Escalation of tension

The politics of the escalation of tensions between the US and Russia clearly matter, but do the economics? From a US perspective it may appear not. Russia is not a top-ten import or export partner of the country. Its US$ 32bn of trade is less than 1% of the total value of US trade of US$ 3.9tn and has been falling since sanctions against Russia were first imposed in 2014 (Figure 1). Some of this may also be due to the collapse in oil prices between 2014 and 2015. A momentum-based projection into 2017 suggests that the increase in both imports and exports between 2015 and 2016 is unlikely to continue.

 

The trade between US and Russia between 1996 and 2017

Figure 1: US trade with Russia, 1996-2017, US$ bn (2017 projection)
Source: Equant Analytics 2017

What does the US Export to Russia?

US exports to Russia are predominantly in aircraft and aerospace (Figure 2). It accounted for US$ 3.2bn in 2016 and this was nearly double the second largest export sector, machinery and components, which includes computers and data storage. In every year since 2011, and in spite of sanctions against Russia, US exports in aircraft have grown by just over one third. This is admittedly from a relatively small base but it does demonstrate the fact that there is activity in what is both a highly politically sensitive and strategic sector for the US. On the basis of a momentum projection into 2017, it might be expected that exports would grow by a further 8%. This represents a lost value of around US$ 256m, which is small in the grand scheme of US exports. Although it represents a sector-specific loss, Russia is a relatively small export destination and does not feature in the US’s top ten biggest market in this sector.

 

the change in US exports to russia in different sectors

Figure 2: US top five largest exports to Russia, Compound Annualised Growth Rate, 2011-2016 and year-on-year projected growth 2016-17 (%)
Source: Equant Analytics, 2017

What does the US Import from Russia?

Just over 52% of the US’s imports from Russia are in oil and gas. It is the US’s fifth largest import partner in this sector but the value of US$ 10.6bn is dwarfed by Canada at over US$ 72bn. Russian oil and gas imports represent just over 4% of US total oil and gas imports and have been falling over the past five years (Figure 3). In fact, the only area to show any substantial increase is fertiliser imports which are projected to grow by 7.9% between 2016 and 2017 but from a low base and a period of five years during which they have declined annually by around 1% each year.

 

change in us imports from russia

Figure 3: US imports from Russia, Compound Annualised Growth Rate, 2011-2016 and year-on-year projected growth 2016-17 (%)
Source: Equant Analytics, 2017

Figure 3 illustrates two things: the US has imposed sanctions on Russian imports progressively over the past five years and the downward trend is likely to continue. But second, and perhaps more importantly, the substantial drop in oil and gas trade with Russia reflects the US growing independence in this sector as its own exports increase and as shale gas production becomes increasingly efficient.

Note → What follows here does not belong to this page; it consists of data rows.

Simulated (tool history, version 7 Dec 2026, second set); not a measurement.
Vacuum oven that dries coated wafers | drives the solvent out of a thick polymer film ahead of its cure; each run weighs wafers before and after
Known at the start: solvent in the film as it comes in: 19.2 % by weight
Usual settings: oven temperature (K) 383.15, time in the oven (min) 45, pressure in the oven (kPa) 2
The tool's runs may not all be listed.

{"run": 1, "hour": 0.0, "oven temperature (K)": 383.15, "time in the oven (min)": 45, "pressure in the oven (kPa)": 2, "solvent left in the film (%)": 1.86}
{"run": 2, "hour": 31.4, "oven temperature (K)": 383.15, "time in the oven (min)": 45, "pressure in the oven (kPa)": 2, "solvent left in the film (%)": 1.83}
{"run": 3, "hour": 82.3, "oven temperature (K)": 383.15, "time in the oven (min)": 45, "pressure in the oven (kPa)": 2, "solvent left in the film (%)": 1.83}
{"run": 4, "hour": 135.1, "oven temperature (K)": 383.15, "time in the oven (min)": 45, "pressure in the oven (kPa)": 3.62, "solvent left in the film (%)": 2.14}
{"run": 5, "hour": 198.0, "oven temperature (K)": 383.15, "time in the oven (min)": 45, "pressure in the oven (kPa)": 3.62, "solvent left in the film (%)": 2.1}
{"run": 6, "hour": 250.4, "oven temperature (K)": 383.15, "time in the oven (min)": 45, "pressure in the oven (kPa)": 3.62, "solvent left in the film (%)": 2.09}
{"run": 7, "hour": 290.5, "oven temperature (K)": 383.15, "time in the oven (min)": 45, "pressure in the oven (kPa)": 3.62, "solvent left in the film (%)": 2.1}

What are the consequences?

So what does this tell us about the importance of a trade war between the two countries? From a US perspective, Russia is another country with whom it has a trade deficit, albeit proportionately small at US$ 6bn in 2016. It has been reducing its imports from Russia and the country is not a major trading partner. In terms of the economics of its own trade, it loses relatively little and is making a strong political point. But equally, the US is not a top ten importer into Russia and is only its sixth largest export destination. Even though this has been driven in the last few years by sanctions and dropping oil prices, it seems that the relationship is economically less important than it is politically.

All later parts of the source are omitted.